Smith v. Marino

The plaintiff alleges in her petition that she is the owner of an undivided half interest in a lot of ground with the improvements thereon, situated in Lake Charles; that the said property was acquired in 1928 in the name of her former husband, William Mack Smith, during the existence of her marriage with him; that in 1935, she filed a declaration in the conveyance records of Calcasieu Parish, designating said property as a family home or homestead; that her husband attempted to sell said property to the defendant, Marino, in May, 1938; that a divorce was rendered between her and her husband thereafter, on May 21, 1938 (later shown to have been in November, 1938).

She alleges that the defendant is in possession of said property without any title to her half interest therein, and that *Page 72 he has collected certain revenues from the said property. She asks to be recognized as the owner of an undivided half interest in the property, and that the defendant be ordered to render an accounting for the revenues collected on the property.

Several motions, exceptions and pleas were filed and acted on by Judge Hood, but these have no bearing on the question presented on this appeal. After a plea of res adjudicata and an exception of no cause or right of action were filed by the defendant and overruled by the court, the plaintiff filed a supplemental petition and alleged that defendant had entered into a contract of sale with Sherman and Nettie Dieson to sell them the property under certain terms, and that they were necessary parties to the suit. These two defendants filed an exception of no cause or right of action as to plaintiff's original and supplemental petitions. This exception was sustained, and a judgment was signed by Judge Pickrel in which it is recited in the preamble of the judgment that the matter having been called for a hearing on exception of no cause or right of action filed on behalf of all defendants, the law and the evidence being in favor of defendants and against the plaintiff, it was ordered that judgment be rendered in favor of defendants and against plaintiff, dismissing her suit. From this judgment of dismissal, plaintiff has appealed.

We understood from the briefs that the exception is based on the ground that the original and supplemental petitions do not show that the plaintiff is occupying the property as a family home, but, on the contrary, the petitions show that the defendants are in possession of the property; that one of the requisites to constitute property a family home or homestead under Act 35 (E.S.) of 1921, is that the property must be occupied as a family home.

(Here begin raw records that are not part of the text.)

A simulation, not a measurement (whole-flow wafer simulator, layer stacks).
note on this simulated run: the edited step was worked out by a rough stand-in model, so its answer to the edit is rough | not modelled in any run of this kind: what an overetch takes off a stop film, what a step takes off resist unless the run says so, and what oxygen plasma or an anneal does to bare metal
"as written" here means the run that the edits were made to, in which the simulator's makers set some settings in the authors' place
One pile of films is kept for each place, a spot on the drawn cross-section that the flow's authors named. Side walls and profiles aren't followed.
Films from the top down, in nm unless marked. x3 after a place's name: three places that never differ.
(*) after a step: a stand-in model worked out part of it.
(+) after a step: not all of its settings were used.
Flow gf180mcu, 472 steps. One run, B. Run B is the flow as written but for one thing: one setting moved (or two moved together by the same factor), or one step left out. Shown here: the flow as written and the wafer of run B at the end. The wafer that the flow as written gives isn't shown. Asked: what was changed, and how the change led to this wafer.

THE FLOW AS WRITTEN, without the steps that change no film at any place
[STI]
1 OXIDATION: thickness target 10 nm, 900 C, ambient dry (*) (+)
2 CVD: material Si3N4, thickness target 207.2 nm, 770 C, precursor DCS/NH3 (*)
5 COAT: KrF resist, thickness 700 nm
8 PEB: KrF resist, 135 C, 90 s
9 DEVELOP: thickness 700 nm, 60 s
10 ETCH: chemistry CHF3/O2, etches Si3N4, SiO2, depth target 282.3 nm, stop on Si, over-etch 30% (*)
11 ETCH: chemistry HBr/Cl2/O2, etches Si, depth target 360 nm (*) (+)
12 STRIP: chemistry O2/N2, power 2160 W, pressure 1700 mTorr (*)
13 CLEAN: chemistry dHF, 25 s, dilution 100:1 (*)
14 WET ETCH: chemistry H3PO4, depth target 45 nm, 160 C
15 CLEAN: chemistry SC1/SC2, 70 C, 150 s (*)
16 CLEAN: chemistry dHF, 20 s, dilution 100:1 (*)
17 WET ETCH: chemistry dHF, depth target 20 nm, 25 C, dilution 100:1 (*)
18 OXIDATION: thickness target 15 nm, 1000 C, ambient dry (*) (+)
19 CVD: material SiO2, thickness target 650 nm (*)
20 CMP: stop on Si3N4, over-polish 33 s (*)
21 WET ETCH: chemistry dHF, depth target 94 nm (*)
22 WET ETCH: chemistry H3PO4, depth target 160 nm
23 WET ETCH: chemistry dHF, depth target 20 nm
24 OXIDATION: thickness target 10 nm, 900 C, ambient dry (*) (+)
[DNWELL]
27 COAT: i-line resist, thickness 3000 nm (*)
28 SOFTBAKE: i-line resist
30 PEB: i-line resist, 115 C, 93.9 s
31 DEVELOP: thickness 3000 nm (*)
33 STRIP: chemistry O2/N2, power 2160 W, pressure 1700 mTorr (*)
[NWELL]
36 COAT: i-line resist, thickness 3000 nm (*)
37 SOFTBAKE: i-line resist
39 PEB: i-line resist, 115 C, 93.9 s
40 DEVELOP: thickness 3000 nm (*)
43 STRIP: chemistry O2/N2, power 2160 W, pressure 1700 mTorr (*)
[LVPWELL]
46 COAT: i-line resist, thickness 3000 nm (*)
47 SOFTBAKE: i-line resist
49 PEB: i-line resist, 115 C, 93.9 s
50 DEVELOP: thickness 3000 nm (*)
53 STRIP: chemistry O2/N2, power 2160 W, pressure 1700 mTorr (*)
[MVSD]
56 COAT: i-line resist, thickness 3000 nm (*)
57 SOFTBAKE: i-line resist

Under Section 1 of the above act, the husband may file an authentic declaration in the conveyance office of the parish stating that he is married and designate certain described property owned by him as a family home, after which the property so described and set apart as a family home cannot be validly sold or mortgaged by him without the consent of his wife expressly set forth in the deed or mortgage and signed by her. In case the husband fails to file such a declaration within a certain time, the wife may do so, under Section 2 of the act, if she and her husband are living together, provided that the declaration so made by the wife shall be limited to community property occupied as a home.

According to the allegations of the petition of plaintiff in this case she was married to her husband, William Mack Smith, when the property was acquired in 1928, and the property therefore fell into the community. In the declaration which she filed in 1935, a certified copy of which is annexed to the petition and made a part thereof, she declares that she and her husband are still living together as man and wife; that they have occupied the said property ever since it was acquired as a family home and was being used and occupied by them at the time of filing the declaration as a family home, and that her husband had never designated the said property as a family home. The declarations made by the plaintiff in this act must be read in connection with the allegations of her petition from which it will be seen (accepting as we must her allegations and declarations as true for the purpose of the exception) that in 1935, the status of the property was definitely fixed as a family home and could not be sold without the consent of the wife.

Section 4 of the said act provides: "After being designated as a family home, such property shall not be deemed to have lost such status by any change of actual residence, or from any other cause except the dissolution of the marriage by death or divorce, or an authentic declaration of abandonment or waiver of such status signed by both husband and wife," etc. Having the status of a homestead in 1935, there was no change in that status of the property insofar as the petition shows until the divorce was rendered between plaintiff and her husband after the latter had sold the property to the defendant, Marino. So it is obvious that the property retained its status as family home at the time plaintiff's husband attempted to sell it to Marino in 1938, and the act specifically prohibited the husband from selling the property without the consent of his wife. Whether or not for some reason not shown by the petition, the *Page 73 plaintiff has abandoned or forfeited her rights in the homestead is a matter to be determined on the trial of the case.

For the reasons assigned, it is ordered that the judgment appealed from be avoided and reversed, and the exception of no cause or right of action is hereby overruled; and it is now ordered that the case be remanded to the district court to be proceeded with according to law and the views herein expressed; cost of the appeal to be paid by the defendants, and all other cost to await the final termination of the cause.